A lady from Northeast India is called ‘chinky noodle’ in Delhi.

[Text and picture by Mayank Austen Soofi]

One day Ms Sonam Tsomo was the eldest BA-pass daughter of respectable middle-class parents (papa in fire brigade, mummy a housewife).

The next, she is in the capital of her country and ceases to be respectable. Instead, she’s an easy catch, a “chinky noodle”, a “Chinese”, a woman who is asked her “rate” as she walks down the road.

Those slurs have nothing to do with who Ms Tsomo is – but what she looks like. Her small eyes and flat nose set her apart from the people of the city, and for them, her appearance is her CV.

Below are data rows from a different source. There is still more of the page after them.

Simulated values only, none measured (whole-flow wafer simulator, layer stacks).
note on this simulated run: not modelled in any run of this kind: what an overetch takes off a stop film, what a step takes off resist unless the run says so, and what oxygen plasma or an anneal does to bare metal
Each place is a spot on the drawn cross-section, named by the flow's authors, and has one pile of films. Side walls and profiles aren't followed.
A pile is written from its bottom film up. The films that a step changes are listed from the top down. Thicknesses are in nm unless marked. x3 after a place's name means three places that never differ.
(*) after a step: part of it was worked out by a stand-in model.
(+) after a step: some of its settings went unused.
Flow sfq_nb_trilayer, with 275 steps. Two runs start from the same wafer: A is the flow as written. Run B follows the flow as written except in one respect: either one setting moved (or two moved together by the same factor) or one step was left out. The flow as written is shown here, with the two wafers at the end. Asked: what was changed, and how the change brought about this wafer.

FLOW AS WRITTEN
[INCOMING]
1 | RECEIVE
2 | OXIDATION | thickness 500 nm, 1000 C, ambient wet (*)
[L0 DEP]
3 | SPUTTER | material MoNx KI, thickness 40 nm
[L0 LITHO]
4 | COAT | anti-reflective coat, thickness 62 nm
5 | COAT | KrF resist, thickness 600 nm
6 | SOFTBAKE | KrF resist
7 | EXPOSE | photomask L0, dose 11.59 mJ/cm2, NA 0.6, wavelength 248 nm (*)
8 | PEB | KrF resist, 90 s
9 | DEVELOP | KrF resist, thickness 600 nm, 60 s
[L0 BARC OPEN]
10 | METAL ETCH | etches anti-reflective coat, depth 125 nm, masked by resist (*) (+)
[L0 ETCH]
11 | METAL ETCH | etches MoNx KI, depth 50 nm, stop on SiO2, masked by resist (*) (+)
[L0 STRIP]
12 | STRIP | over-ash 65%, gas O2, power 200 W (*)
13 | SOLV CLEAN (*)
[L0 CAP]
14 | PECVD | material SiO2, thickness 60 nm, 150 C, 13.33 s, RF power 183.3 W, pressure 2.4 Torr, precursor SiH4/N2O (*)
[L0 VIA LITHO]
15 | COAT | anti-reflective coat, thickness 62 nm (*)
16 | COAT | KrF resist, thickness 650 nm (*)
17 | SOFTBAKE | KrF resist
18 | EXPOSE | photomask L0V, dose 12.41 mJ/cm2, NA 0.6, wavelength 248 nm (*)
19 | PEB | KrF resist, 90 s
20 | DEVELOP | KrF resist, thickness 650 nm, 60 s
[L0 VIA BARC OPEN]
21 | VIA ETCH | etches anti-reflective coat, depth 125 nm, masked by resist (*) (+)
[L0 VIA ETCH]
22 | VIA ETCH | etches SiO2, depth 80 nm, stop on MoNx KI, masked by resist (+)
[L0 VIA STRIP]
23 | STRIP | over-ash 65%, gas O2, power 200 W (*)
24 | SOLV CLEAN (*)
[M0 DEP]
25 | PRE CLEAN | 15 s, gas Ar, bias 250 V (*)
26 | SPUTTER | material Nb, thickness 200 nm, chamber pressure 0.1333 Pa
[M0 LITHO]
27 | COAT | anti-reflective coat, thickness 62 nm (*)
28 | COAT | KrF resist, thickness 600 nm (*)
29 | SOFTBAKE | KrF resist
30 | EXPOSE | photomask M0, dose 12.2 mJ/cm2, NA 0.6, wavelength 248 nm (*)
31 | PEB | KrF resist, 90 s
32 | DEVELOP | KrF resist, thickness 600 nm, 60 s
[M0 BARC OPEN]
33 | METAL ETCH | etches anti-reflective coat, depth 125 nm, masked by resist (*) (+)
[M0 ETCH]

“Each time people make opinions about me because of my racial features, I feel as if I don’t belong to India,” says Ms Tsomo, 30, who first came to Delhi 10 years ago, working as a receptionist, then a restaurant hostess, a television producer and finally a public relations executive.

“It hurts,” she says, reaching out for her banana muffin at the Defence Colony Barista. We were sitting by the window-side. “But you try to ignore it, as you can’t go around slapping those guys.”

Back home in Kalimpong, a hill town in West Bengal, “where there are no opportunities” Ms Tsomo was just another face in the crowd. But she was worldly-wise and had a fair idea of what she was getting into when she took a bumpy bus ride to New Jalpaiguri, and from there a 16-hour train journey to Delhi.

“I knew we people would be teased as chinkies,” she said, wearing a long flowing white skirt. “But I didn’t know I would be treated so differently from other Indian girls.”

She had never imagined she would be looked down as “a lady of loose character.”

“Of course, it’s not articulated in words when somebody thinks that we people from North-East are prostitutes but there’s that hint in the air. I can recognise their prejudice.”

Ms Tsomo recall instances when bouncers in nightclubs turned her and her friends away.

“They thought we people are too easy-going and would dance around with 10 guys and then there would be ugly scenes,” she says. “The bouncer would lie and tell us that the place is already full. However, we would see that ‘Indian’ people who came after us would be let in.”

Since then, Ms Tsomo, an Amar Colony resident, has grown used to insults targeted towards people from her region. But it still hits hard when her sister or close friends come visiting.

“I’m very protective about them,” she says. “And it pains me when they have to undergo the humiliation.”

Too bad she can do little except asking them to take proper precautions: don’t look into men’s eyes, don’t smile at people, don’t react if anyone calls you ‘chinky’.

Once a friend of hers, fresh from Kalimpong, went shopping to Lajpat Nagar where a young man rolled down his car window and asked, “Chinky, what’s your rate?”

The friend had prepared herself for the worst – eve-teasing, groping, and even rape-like situations, just like any Delhi girl – but she could not stomach this.

“She cried like hell that night,” Ms Tsomo remembers.

Despite these horror tales, the lady is not giving up on Delhi.

“I have made many Indian friends … they call me `chinky’ only pyar-se (affectionately)”, she says.